Holographic fluids and vorticity

Speaker: Marios Petropoulos
Department: Ecole Polytechnique
Slides: [PDF]
Time: Wednesday 26 October 2011 at 11:30
Venue: The 2nd floor seminar room of the physics department
Abstract: In vue of the recent interest in reproducing holographically various properties of conformal fluids, I will analyze the emergence of rotation and vortices in the framework of AdS/CFT. The gravitational backgrounds involved in this study turn out to exhibit interesting relationships with motion of charged particles in magnetic monopoles, sailing in drift currents or sound wave propagation in moving media. The latter opens the way to the holographic description of analogue-gravity models.

Matrix models, duality and spontaneous SUSY breaking in 3D Quantum Field Theory

Speaker: Vasilis Niarchos
Department: Crete University
Slides: [PDF]
Time: Tuesday 1 November 2011 at 15:15
Venue: The 2nd floor seminar room of the physics department
Abstract: I will discuss recent developments in three-dimensional superconformal field theories based on the use of localization techniques. Special emphasis will be given to a particular example of three-dimensional Seiberg-like duality and the proposal of a new non-perturbative constraint on spontaneous supersymmetry breaking based on matrix models.

Holographic non-relativistic fermion liquids with the bulk dipole coupling

Speaker: Hongbao Zhang
Department: Crete University
Slides: [PDF]
Time: Friday 5 November 2011 at 14:15
Venue: The 2nd floor seminar room of the physics department
Abstract: With some success, applying AdS/CFT has gone beyong high energy physics and cosmology, to condensed matter physics, where in particular holographic implementation of fermi and non-fermi liquids has been achieved. After a review of the holographic framework to extract the retarded Green function at the non-relativistic fermionic fixed point, I will present our numerical results in the presence of bulk dipole coupling, where some exotic features show up and may wait to be identified in the realistic condensed matter systems.

Another talk about the Holographic Quantum Hall Effect

Speaker: Matt Lippert
Department: Crete University
Slides: [PDF]
Time: Friday 11 November 2011 at 14:15
Venue: The 2nd floor seminar room of the physics department
Abstract: I will present the D2-D8' model, which is a holographic model of 2+1-dimensional strongly-coupled fermions and which exhibits an integer quantum Hall effect. I'll review the construction of the system and the phase structure, and then I'll talk about the fluctuations of both the quantum Hall and the metallic states.

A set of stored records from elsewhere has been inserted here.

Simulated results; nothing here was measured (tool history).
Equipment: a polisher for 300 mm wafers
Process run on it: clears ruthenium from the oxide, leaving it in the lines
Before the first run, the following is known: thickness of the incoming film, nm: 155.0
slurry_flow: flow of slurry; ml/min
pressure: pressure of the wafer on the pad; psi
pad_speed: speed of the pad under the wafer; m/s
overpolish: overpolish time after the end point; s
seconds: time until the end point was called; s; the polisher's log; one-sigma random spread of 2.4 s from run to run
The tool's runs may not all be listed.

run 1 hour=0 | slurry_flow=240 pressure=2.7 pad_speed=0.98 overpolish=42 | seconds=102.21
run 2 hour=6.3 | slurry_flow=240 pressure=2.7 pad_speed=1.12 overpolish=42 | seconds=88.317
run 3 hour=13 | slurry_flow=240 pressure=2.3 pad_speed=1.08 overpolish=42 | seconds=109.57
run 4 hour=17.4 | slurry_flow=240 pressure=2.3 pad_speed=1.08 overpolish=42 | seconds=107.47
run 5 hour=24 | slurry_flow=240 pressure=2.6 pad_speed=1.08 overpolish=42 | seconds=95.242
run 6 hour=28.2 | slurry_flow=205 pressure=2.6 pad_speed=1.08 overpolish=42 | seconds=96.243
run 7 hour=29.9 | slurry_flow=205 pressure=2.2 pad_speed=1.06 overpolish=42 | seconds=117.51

The characteristics of thermalization of boost-invariant plasma from holography

Speaker: Michal Heller
Department: Amsterdam University
Slides: [PDF]
Time: Tuesday 22 November 2011 at 15:15
Venue: The 2nd floor seminar room of the physics department
Abstract: We report on the evolution of boost-invariant N=4 super Yang-Mills plasma covering a large range of proper times starting from various nonequilibrium states at tau=0, through a transition to a hydrodynamic regime and following subsequent hydrodynamic expansion. The results are obtained through numerical solution of Einstein's equations for the dual geometries. Despite the very rich far from equilibrium evolution, we find surprising regularities in the form of simple phenomenological relations between initial entropy and total produced entropy, as well as between initial entropy and the temperature at thermalization. For 20 different initial conditions that we consider, hydrodynamics turns out to be applicable for proper times larger than at most 0.67 in units of inverse temperature at thermalization.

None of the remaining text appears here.